A Blind Visual Paradigm for Testing Skill Transfer in Small Models Without Fine-Tuning

The author proposes a cross-domain, blind visual experiment to determine if a large language model can compress its procedural planning into a reusable scaffold that enhances a small model's output without fine-tuning. Using Three.js as the testbed, the study aims to prove that this transfer of skill is genuine and not merely overfitting to the source domain.

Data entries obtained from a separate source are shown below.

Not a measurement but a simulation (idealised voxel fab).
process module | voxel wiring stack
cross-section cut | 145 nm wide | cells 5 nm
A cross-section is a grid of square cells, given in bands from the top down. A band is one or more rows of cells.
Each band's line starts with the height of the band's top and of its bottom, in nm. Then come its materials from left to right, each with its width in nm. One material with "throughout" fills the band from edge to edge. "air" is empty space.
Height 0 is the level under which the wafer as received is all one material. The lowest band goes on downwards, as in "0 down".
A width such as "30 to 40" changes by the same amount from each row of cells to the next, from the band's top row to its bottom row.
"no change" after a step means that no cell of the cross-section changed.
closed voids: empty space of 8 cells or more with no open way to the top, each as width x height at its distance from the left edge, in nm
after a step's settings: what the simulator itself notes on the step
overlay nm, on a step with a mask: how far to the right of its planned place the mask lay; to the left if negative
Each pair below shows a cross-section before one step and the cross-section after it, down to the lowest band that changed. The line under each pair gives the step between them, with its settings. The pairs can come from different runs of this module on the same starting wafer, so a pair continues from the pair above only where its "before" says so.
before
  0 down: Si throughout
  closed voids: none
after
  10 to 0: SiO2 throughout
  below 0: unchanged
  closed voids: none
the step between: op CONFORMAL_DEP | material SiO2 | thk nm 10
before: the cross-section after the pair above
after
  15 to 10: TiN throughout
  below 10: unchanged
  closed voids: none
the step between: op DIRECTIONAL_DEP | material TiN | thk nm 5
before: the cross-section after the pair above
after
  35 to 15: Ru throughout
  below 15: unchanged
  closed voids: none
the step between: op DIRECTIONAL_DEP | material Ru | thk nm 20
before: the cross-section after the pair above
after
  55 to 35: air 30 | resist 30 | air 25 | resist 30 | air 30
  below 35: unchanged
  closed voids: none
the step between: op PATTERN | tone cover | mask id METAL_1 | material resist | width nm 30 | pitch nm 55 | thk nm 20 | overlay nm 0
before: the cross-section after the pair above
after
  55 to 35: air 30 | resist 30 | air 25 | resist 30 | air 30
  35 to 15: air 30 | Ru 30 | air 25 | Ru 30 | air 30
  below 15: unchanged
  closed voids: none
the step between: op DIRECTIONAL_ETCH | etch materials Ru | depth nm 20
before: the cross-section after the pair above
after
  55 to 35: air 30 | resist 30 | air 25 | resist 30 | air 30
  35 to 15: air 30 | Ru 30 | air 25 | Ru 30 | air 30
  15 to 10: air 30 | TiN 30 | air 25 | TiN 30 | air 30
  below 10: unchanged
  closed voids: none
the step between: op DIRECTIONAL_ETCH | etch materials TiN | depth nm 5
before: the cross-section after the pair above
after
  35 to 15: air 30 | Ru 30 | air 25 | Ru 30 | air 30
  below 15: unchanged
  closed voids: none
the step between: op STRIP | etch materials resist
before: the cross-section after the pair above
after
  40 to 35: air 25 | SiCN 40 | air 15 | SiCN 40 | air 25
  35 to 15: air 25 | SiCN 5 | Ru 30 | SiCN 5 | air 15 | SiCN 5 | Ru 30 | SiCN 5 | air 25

The baseline compares outputs from a large model (Model A) and a small 9B parameter model (Model B) on two distinct prompts: a cinematic scene featuring Michael Jackson and other figures, and a low-poly BMPT-72 turret.
The hypothesis posits that Model A can extract a "Procedural Scaffold" containing general construction principles rather than specific answers to the source prompt.
Validation involves applying this scaffold to Model B for the second task and using a fresh instance of a large model (Model C) as a blind judge with zero context about the experiment.
Model C scores the rendered images quantitatively on visual quality, silhouette recognition, structural coherence, and detail density to determine if the scaffolded small model's output improves relative to the large model's baseline.

This setup is intended to serve as a paradigm for proving post-training skill generalization by demonstrating that procedural knowledge can be transferred across semantically distinct domains within the same platform.